Rating: 3.5 Stars
~ ~ ~Summary: Join three of today’s bestselling inspirational fiction authors in a collection of Christmas stories from Victorian-era America that are full of second-chance romances. Jilted by her fiancé, Karla packs away her wedding quilts and her plans for marriage. Widow Jane travels to marry a prosperous man she barely knows in order to give her daughter a better life—then is stranded in a winter storm. Ada, a wealthy ingénue, inadvertently causes grave injury to a poor man she once considered quite a catch. Each must search her heart, change her plans. . .and patch together a tender, unexpected life filled with love.
~ Barbour Publishing
Review: Christmas is in the air with this collection of holiday-themed novels, accompanied by quilt-making and baking. Judith Miller, Nancy Moser, and Stephanie Grace Whitson bring three unique stories to readers in "A Patchwork Christmas." Despite their differences, all three novellas felt melancholy until concluding with a happy ending. It is often difficult for me to develop connections to the characters in short stories, which proved to be the case in this collection.
"The Bridal Quilt" by Nancy Moser is my favorite among the three. It contains its share of loss and heartbreak, but the plot has dimension and the characters feel more fully developed. The messages of unselfish sacrifice and love for even the lowest on the social ladder are prominent in Moser's story, and especially relevant at Christmas.
Judith Miller takes readers to the Amana Colonies in "Seams of Love." I enjoyed revisiting the colonies in Miller's novella, after reading about them in one of her novels. Karla Stuke, though not an unlikable main character, suffers from insecurity and a broken heart. While such struggles are relatable, she dwells on them throughout the story. As a result, the overall tone of the novel becomes a bit heavy.
"A Patchwork Love" by Stephanie Grace Whitson is a story of hope. Jane and her daughter, Molly, find themselves sick, injured, and stranded when their train hits a wall of snow. A local farmer, Peter, offers them shelter in the home he shares with his mother. Peter is scarred visibly and emotionally from his time in the Civil War. The beginning of the novel centers around Molly overcoming her illness while Jane and Peter deal with their injuries. Peter's mother adds some charm to the novella, and the tone lightens as Molly improves. Love blossoms in the snug little home as once strangers become an inseparable family.
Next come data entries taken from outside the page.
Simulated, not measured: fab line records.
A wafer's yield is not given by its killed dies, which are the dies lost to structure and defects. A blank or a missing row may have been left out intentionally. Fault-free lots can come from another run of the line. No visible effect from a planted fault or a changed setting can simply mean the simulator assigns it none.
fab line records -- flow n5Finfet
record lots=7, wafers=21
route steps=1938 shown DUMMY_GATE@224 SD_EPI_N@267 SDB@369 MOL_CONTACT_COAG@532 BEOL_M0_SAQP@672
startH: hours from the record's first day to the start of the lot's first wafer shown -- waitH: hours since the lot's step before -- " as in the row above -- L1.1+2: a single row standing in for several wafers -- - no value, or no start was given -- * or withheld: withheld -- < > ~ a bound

Although "A Patchwork Christmas" was not my ideal holiday collection, the stories convey good year-round messages.
I received a complimentary e-copy of this novel from NetGalley, courtesy of Barbour Publishing. I was not required to write a positive review. The opinions expressed above are my own. I am disclosing this in accordance with the Federal Trade Commission’s 16 CFR, Part 255 “Guides Concerning the Use of Endorsements and Testimonials in Advertising.”